During my trip to Winnipeg a couple weeks ago, I ventured into the Exchange District, not knowing very much except that it was an area that had been designated a National Historic Site in Canada. So I expected a lot of old buildings that Jason described as “you’ll feel like you’re in Chicago“.
It did feel like at times that I was in Chicago. But I was surprised to find so many buildings featured amazing large-scale sign-painting. It’s an amazing collection that I have yet to see anywhere else, comparable to the Wynwood graffiti murals in Miami.
I don’t know much about sign painting, but I was so enthralled that I did a bit of research when I got back and learned more from reading this article on the historic murals in Winnipeg.
Before digital billboards, ads were painted directly to the bricks of the building’s exterior. Over time, many of the murals have been left to the elements, leaving behind faded “ghost signs”, often for products or companies that no longer exist.
As buildings changed owners, some murals were painted over or modified, like the Pepsi-Cola mural on Notre Dame Avenue and Albert St.
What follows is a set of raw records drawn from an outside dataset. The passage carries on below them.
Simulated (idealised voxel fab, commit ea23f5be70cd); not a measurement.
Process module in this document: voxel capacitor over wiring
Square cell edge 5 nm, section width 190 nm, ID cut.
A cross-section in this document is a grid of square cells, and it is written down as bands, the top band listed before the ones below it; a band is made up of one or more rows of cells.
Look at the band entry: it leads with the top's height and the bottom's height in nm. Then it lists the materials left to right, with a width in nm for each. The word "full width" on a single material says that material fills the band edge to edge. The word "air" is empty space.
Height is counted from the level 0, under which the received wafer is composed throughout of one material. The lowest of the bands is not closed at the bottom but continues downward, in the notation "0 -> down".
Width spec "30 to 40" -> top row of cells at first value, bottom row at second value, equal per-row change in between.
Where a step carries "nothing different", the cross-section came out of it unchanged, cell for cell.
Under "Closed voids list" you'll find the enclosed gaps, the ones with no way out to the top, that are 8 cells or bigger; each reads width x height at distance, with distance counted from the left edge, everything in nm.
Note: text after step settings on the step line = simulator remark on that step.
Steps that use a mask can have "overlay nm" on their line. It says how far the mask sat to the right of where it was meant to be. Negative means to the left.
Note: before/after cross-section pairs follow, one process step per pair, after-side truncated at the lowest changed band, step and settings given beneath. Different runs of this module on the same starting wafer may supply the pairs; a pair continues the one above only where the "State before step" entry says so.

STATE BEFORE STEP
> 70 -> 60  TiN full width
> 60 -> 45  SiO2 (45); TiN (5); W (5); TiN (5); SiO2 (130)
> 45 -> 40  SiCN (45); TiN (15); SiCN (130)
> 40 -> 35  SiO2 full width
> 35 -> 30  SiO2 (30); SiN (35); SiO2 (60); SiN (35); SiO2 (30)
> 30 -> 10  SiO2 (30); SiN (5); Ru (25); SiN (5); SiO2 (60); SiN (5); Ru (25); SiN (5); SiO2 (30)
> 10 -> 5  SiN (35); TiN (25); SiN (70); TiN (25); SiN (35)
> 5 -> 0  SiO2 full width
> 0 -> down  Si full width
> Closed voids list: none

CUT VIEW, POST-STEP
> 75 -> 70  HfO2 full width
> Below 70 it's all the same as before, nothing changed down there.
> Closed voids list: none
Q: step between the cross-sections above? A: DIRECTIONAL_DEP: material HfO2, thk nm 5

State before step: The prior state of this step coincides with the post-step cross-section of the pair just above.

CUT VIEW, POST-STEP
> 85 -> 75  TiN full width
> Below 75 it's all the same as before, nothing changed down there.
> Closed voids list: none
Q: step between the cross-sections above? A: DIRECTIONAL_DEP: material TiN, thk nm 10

My trip reminded me of Sign Painters, co-directed by Faythe Levine and Sam Macon, which tells the story of how the craft of sign painting has faded away, but is now experiencing a renaissance in the United States. Having brought Faythe’s documentary Handmade Nation to Ottawa, Sign Painters is now on my list of must-sees so that I can find out more about process and how the craft has changed over the last century.